Metrics Service

Metrics Service Overview

The Cougaar Metrics Service records and integrates metrics data captured by local sensors, such as CPU load and message traffic sensors, and advertises these real-time metrics to local components and remote user interfaces. For example servlet view snapshots, see the Operation Using Servlets page. The remainder of this manual covers the design, configuration, and developer use of the Metrics Service.

The Metrics Service constructs and maintains a data model which integrates raw sensor values from sources throughout any given Node’s containment hierarchy, reconciling conflicting sensor view as needed. The resulting metrics are accessible to any client Component in that Node. The data-model perspective is always local to the given Node, though the information may also include data about, and in some cases from, remote Nodes and Agents.

The Metrics Service data model is updated in real-time in a demand-based way. As a result, a given data model becomes a more comprehensive view of the society as a whole not only as available data increases but also as demand increases. The services themselves do not do any measurements. Their function is only to collect and integrate raw values into a coherent and reliable data model, and to provide integrated best-guess metrics to clients that need them.

Note that the Metric Service role is limited to capturing the current state of the society and its underlying resources. The Metrics Service gives the best guess at what the society is doing now from the local Nodes perspective. The Metrics Service does not support other kinds of statistics gathering, such as event/traps, time history, resource control, or policy management. Other Cougaar services handle these kinds of access mechanisms, even though the underlying statistics may be similar.

A Node’s Metrics Service data model can be accessed by several ways, each tailored for a different type of consumer. When reading, Metrics are named based on looking of a formula in the data model. Since the lookup can follow relative relationship between resource contexts in the model, the lookup syntax is called a Path.

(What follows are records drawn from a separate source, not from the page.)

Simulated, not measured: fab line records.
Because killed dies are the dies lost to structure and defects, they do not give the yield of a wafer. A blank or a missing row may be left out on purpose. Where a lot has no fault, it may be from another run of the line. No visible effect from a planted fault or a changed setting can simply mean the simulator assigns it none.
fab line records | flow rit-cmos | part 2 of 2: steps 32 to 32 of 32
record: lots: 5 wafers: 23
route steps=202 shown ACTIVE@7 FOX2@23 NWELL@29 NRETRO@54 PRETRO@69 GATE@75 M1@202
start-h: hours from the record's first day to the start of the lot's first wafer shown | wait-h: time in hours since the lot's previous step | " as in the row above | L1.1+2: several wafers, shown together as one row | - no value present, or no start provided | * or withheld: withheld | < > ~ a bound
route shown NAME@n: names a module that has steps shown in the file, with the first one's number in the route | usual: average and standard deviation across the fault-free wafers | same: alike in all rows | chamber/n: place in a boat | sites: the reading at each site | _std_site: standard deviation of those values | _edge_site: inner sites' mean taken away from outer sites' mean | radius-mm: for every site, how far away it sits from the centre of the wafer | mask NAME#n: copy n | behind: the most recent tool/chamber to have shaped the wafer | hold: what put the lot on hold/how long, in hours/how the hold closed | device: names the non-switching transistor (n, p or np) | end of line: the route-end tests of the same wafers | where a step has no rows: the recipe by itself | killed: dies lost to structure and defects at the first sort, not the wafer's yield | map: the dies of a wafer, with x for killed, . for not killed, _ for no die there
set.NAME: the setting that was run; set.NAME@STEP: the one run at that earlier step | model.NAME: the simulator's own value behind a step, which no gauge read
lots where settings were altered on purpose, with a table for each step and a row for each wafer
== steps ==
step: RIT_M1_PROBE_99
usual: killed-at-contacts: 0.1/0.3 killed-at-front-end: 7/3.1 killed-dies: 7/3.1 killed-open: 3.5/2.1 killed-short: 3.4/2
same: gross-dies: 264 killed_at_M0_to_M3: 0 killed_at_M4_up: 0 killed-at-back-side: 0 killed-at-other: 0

  • Components can read metrics using direct calls to the MetricsService interface. The interface supports both query or subscribe to specific metrics.
  • Operators and debuggers can access tables of metrics using Servlets
  • Management/Monitoring Agents can subscribe to metrics which are not collected locally, but which are collected on remote nodes. The Gossip Service will automatically transport these metrics to the local node.
  • The Adaptivity Engine has a standard interface and naming convention for accessing metrics in rule-books.
  • ACME and CSMART will be able to access metrics via a Servlet which returns queries in XML or Cougaar Properites format. (Not available in 10.4.0).
  • The QuO framework for generating QoS adaptive Aspects and Comonents has access to metrics, by using QuO SysConds.

The Metrics Services has several ways for sensors to write metric values into the Node’s local data model. When writing, Metrics are named using on a hieractical naming convention called Keys

  • Components can write metrics using direct calls to the MetricsUpdateService
  • Network/System Management Systems can import external information about the network and host configurations. Special DataFeeds can be created to import information in different formats. For example, default configuation information can be imported from a web page or file using a PropertiesDataFeed, see Configuring The Metrics Service.

Sources of the Metrics Service can be explained as differing flows, with data from sensor code, netowrk management configuration files, and even host-level probes.

 Engineering Assessment

Null Metrics Service

For engineering assessment, it is possible to configure the metric service to add or remove functionality. The assessment idea is to remove as much functionality as possible to obtain a base line. The functionality is then added back piece by piece and the system is re-evalutate to determine the overhead.

The first level of testing is to remove the metrics service sensors and clients. To remove the clients of the service, the metrics rules should not be loaded into the society XML. Past measurements show that the metric service clients and less than 10% load on a Node.

Another level of base-lining is to remove the metric-service implementation itself. The Metric Service is really a wrapper around the QuO Resource Status Service. If the RSS class is not found, the wrapper will act as a blackhole. The MetricsService will accept subscriptions, queries, but the wrapper will always return a NO-VALUE Metric. Also, MetricsUpdaterService can input with key-value pairs, but the wrapper will just drop them.
The empty implementation of MetricsService returns a 0-credibility metric with the provenance set to “undefined” (this constant UndefinedMetric) for all getValue calls and does nothing for all subscribeToValue and unsubscribeToValue calls. The empty implementation of MetricsUpdateServicedoes nothing for the updateValue call.
Of course none of the Metrics clients will work, and should not be configured in the society XML.

In 11.0 you can disable the QuO -RSS implementation, getting empty implementations of the MetricsService and the MetricsUpdateService, if qos.jar isn’t accessible. Simply remove the quoSumo.jar from the Class path $CIP/sys/qouSumo.jar.
In subsequent releases you get empty implementations of the MetricsService and the MetricsUpdateServiceby loading the component org.cougaar.core.qos.metrics.MetricsServiceProvider. Full Component-loading isn’t functional in 11.0, so provided is a workaround to do this with a -D flag:

-Dorg.cougaar.society.xsl.param.metrics=trivial.